You Want Better Voting Turnout? Teach Good History: It is not Elections Canada’s job to educate our children

Commentary, Education, Marco Navarro-Genie


The key to sparking greater voting participation is not Internet gimmicks and more federal programs. Greater self-reliance and better school curricula are the answer.
Even though we appear to be headed for a surge in voting participation in this federal election, results since the 1960s show steady decline in voter turnout. While 75 percent of registered voters voted in the 1984 election, only 61 percent in did 2000, and 58.8 percent did in October 2008 –an all-time low.
A further breakdown shows things to be worse among the young. For voters aged 18-24 the participation estimate is about one third. The numbers are more alarming in some parts of the country, and there is genuine worry that less than a third of folks will vote one generation from now.
To combat the decline, Canada has spent tens of millions in the last two decades funding programs designed to reinvigorate voting, “raise awareness,” register the homeless, excite the young and so forth.
Curiously, participation rates have kept right on dropping as programmes increased, suggesting that such programs are not successful and that there are other factors at play.
Elections Canada intrudes into provincial jurisdiction to provide more “civic education.” Its efforts rest partly on the unidimensional assumption that people need more information. Yet, we live in the age of information. Never has more information been more available with less effort to more people during political campaigns than in the last decade. Jazzing up voting with electronic technologies will not solve the problem either.
The tiny minority of participatory young people hold the key to understanding what’s going on. When asked, they say that they learned about politics from family conversations at home or from an inspiring teacher in school. This is also true for those least likely to vote, the immigrant youth. Not many will mention Elections Canada’s youth programmes.
A shift in culture will take more than state-sponsored youth programmes with punny names. We need a strong core culture of engaged families, and better teachers teaching better programs. We ought to educate the young teaching them history, a subject not formally taught in most provinces in this country, including Alberta. The importance of democratic participation has a context worth learning about and appreciating, and that context will give us some perspective. 
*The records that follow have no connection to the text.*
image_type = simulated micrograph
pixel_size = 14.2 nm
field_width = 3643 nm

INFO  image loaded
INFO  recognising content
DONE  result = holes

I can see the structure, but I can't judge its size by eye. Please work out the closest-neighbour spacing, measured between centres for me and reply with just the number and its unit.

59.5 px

Voting is important but it’s not everything –and there is more to political life than just voting. To guilt folks into voting does no good in engaging them, and it may have a backlash effect tilting them to greater dislike of politics.
Politics as an activity may be good for all communities, but let’s open ourselves to the possibility that like hockey or carpentry, writing or farming, politics is not an activity for everyone. It has never been for everyone.
Valid concerns for dropping participation need tempering in the knowledge that no epoch has seen 100 percent participation. In fact the greatest democratic eras in history were times of significant political restriction: Ancient Greece, Renaissance Italy, and the 18th century New England colonies.
It is not my intention to advocate a return to those restrictive times, to abolish Elections Canada,  or to abandon the desire to engage young people, but we should examine the assumptions underlying the desire to resolve the ‘problem’ of lower participation. We should ask ourselves if federal encroachment in a provincial field is a price we must urgently pay for greater voter efficiency.
We also erroneously assume that because nearly all official barriers to voting have been removed, everyone should want to vote. We look for hidden obstacles and “structural problems” where there may be none. Many in the southern Alberta riding of Macleod drive 50 kilometres one-way to vote, an obstacle not typically found among apathetic Montrealers or Calgarians.
Having more voters will not result in better politics, as many suggest. Australia, where law compels folks to vote, has necessarily a better participation rate but does not have demonstrably better politics or better leaders. Better politics and better leaders come from better citizens.
In the end, a more activist state has never improved politics. A more involved state may in fact make things worse. More government programs “inspiring” us individually to do our public duty is hardly a way to spark citizen autonomy, a precondition for meaningful political participation of all types, not just voting.  On the contrary, it fuels greater dependency on the state and snuffs the vital self-reliance necessary to sound politics.
Let’s teach great history first.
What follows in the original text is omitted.